28 November 2015

Archie Across the Globe

This week the New York Times ran a profile of Ahmad Saeed, a bookseller in Islamabad, Pakistan.

He inherited the business from his father this spring, and one of his first tasks as owner was accepting visits from “elderly men” who had come to apologize for shoplifting in their youth.

According to the Times of New York:
One of the penitent former book thieves who dropped in was Suleman Khan, the vice chancellor of Iqra University, in Islamabad.

“He came to say that when he was a child, 6 years old or so, he stole an Archie comic book and my father saw him,” Mr. Saeed said. “He said he was afraid he was going to get slapped, but my father said: ‘This is good that you like books. So every day you can take a book but keep it in mint condition and return it when you’re done so I can still sell it.’”

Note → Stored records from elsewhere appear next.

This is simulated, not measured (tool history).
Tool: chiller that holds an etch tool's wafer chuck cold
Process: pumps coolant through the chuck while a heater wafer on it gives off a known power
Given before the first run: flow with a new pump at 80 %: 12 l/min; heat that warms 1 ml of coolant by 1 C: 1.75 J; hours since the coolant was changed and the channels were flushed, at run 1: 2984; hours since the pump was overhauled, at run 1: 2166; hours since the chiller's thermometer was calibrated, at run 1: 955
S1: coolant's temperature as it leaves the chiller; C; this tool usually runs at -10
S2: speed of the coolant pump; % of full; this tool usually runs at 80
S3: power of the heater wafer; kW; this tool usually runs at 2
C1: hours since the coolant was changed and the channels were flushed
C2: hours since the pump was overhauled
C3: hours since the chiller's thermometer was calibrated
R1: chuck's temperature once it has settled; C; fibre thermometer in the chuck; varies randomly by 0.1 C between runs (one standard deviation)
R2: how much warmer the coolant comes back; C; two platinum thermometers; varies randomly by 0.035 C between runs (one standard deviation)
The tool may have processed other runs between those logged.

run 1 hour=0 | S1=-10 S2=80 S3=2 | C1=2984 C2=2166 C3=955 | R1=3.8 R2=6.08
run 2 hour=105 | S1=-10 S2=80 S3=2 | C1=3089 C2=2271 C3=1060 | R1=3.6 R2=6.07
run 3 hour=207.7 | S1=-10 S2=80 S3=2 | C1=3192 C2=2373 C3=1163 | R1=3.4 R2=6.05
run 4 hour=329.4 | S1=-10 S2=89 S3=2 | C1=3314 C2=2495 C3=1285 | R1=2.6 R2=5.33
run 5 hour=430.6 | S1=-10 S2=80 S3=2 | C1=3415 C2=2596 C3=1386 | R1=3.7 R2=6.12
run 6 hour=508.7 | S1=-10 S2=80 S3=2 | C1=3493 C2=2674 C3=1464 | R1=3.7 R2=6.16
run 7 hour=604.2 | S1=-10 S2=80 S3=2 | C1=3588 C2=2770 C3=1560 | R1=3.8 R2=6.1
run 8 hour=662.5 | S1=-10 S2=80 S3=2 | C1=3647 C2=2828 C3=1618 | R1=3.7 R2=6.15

And then the vice chancellor said, “Everything that I am now, I owe to your father.”
That story seems remarkable in many ways, not least in how a comic story about teenagers inspired by life in Depression-era Haverhill, Massachusetts, could speak so powerfully to a six-year-old in Islamabad decades ago.

But Dr. Khan clearly isn’t the only Archie fan in that region of the globe. In 2014 a company executive told the Times of India that India was full of loyal readers. Riverdale is now home to characters of South Asian heritage, such as aspiring filmmaker Raj Patel, and Archie visited Mumbai in 2011, falling for Bollywood star Amisha Mehta.